I don't know why it's going so slow, from a USB 2.0 or 3.0 laptop gives the same speed. Anyone know if there is any setting in Windows I need to adjust? Is it just that the single large file rather than lots of little ones is causing this? The drive is 3.5" 7200 RPM.
 
I think it comes down to real world transfer speed being significantly less than the stated max speed.
 
TB
I think it comes down to real world transfer speed being significantly less than the stated max speed.

USB 2.0's theoretical max speed is 60 MB/s, of course nothing ever reaches that and checking around 35 MB/s should be the realistic transfer speed. I don't mind waiting but half an hour a file is a bit ridiculous, 7 MB/s just seems a bit too slow like something is wrong.
 
The speed is dependent on the type of files as well as devices plugged in.
Lots of little files will slow down the transfer.
As the drive has to move the head to the next free space to write the file, then move the head to sector where the file table its to write the files location, then move the head to the next free space and so forth.
If the drive is fragmented this can make it even slower.

Also.
Try un-mounting the drive and remount it in another port.
Had an issue the other day where the file transfer was at 1MiB/s so I removed the drive and reinserted it, bam went to 16MiB/s
Can only assume the drivers went into USB 1 mode for some reason.

TB
I think it comes down to real world transfer speed being significantly less than the stated max speed.
USB 2.0's theoretical max speed is 60 MB/s, of course nothing ever reaches that and checking around 35 MB/s should be the realistic transfer speed. I don't mind waiting but half an hour a file is a bit ridiculous, 7 MB/s just seems a bit too slow like something is wrong.

This is my biggest gripe with the USBs forums advertising of the USB Speed.
They do it to make it sound faster than it really is.
Yes I know about the overhead and other crap, but still.
Dont factor that in.

Even today going from NVMe SSD on the PC to an NVMe external drive the maximum you will get on USB 2 is ~40MB/s.
But advertising 350Mbps speed does not sound as good as 480Mbps.
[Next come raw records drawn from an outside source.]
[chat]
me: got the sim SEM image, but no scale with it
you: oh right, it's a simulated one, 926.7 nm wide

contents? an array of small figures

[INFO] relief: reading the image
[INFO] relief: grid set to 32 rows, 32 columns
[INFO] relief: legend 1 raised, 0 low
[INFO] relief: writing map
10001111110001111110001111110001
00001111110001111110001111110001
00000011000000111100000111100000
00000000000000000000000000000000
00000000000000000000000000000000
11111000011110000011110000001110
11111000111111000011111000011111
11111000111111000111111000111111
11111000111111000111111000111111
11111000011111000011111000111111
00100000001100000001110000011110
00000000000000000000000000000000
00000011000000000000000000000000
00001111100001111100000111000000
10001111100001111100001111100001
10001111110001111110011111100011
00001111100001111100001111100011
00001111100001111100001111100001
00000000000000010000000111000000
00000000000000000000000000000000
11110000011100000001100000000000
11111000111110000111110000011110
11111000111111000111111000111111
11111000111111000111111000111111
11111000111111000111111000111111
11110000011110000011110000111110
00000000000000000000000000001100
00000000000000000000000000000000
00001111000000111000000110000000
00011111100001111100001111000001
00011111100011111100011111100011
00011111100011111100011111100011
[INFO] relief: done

But then again the USB forum have shown they're a bunch of idiots.
USB 3 will become USB 3.1 gen 1 which then will become USB 3.1 gen 2.
 
The speed is dependent on the type of files as well as devices plugged in.
Lots of little files will slow down the transfer.
As the drive has to move the head to the next free space to write the file, then move the head to sector where the file table its to write the files location, then move the head to the next free space and so forth.
If the drive is fragmented this can make it even slower.

The single large file then should in theory go faster, I dread to think the speed I would get with 15GB of tiny files! The drive was freshly wiped and formatted and it was going at 7 MB/s from even the first file.

Also.
Try un-mounting the drive and remount it in another port.
Had an issue the other day where the file transfer was at 1MiB/s so I removed the drive and reinserted it, bam went to 16MiB/s
Can only assume the drivers went into USB 1 mode for some reason.

I will give other ports a go, also thinking of trying some other USB cables as well. I have also heard Windows can have driver issues with things like this. There were some recommendations about altering the Write-Caching Policy to make it go faster but I'm not sure it's a good idea.

This is my biggest gripe with the USBs forums advertising of the USB Speed.
They do it to make it sound faster than it really is.
Yes I know about the overhead and other crap, but still.
Dont factor that in.

Even today going from NVMe SSD on the PC to an NVMe external drive the maximum you will get on USB 2 is ~40MB/s.
But advertising 350Mbps speed does not sound as good as 480Mbps.

But then again the USB forum have shown they're a bunch of idiots.
USB 3 will become USB 3.1 gen 1 which then will become USB 3.1 gen 2.

The USB standard really is a complete mess, especially USB-C which is anyone guess as to what you get with the various cables and devices using it.

Hopefully USB 4.0 which seeks to finally unify everything under one standard (Thunderbolt 3) will sort all this out, but I'm sure they will still use inflated performance figures!
 
There were some recommendations about altering the Write-Caching Policy to make it go faster but I'm not sure it's a good idea.

You can get better performance if you enable Write Caching in windows.
This will make the flash drive controller use the built in DRAM.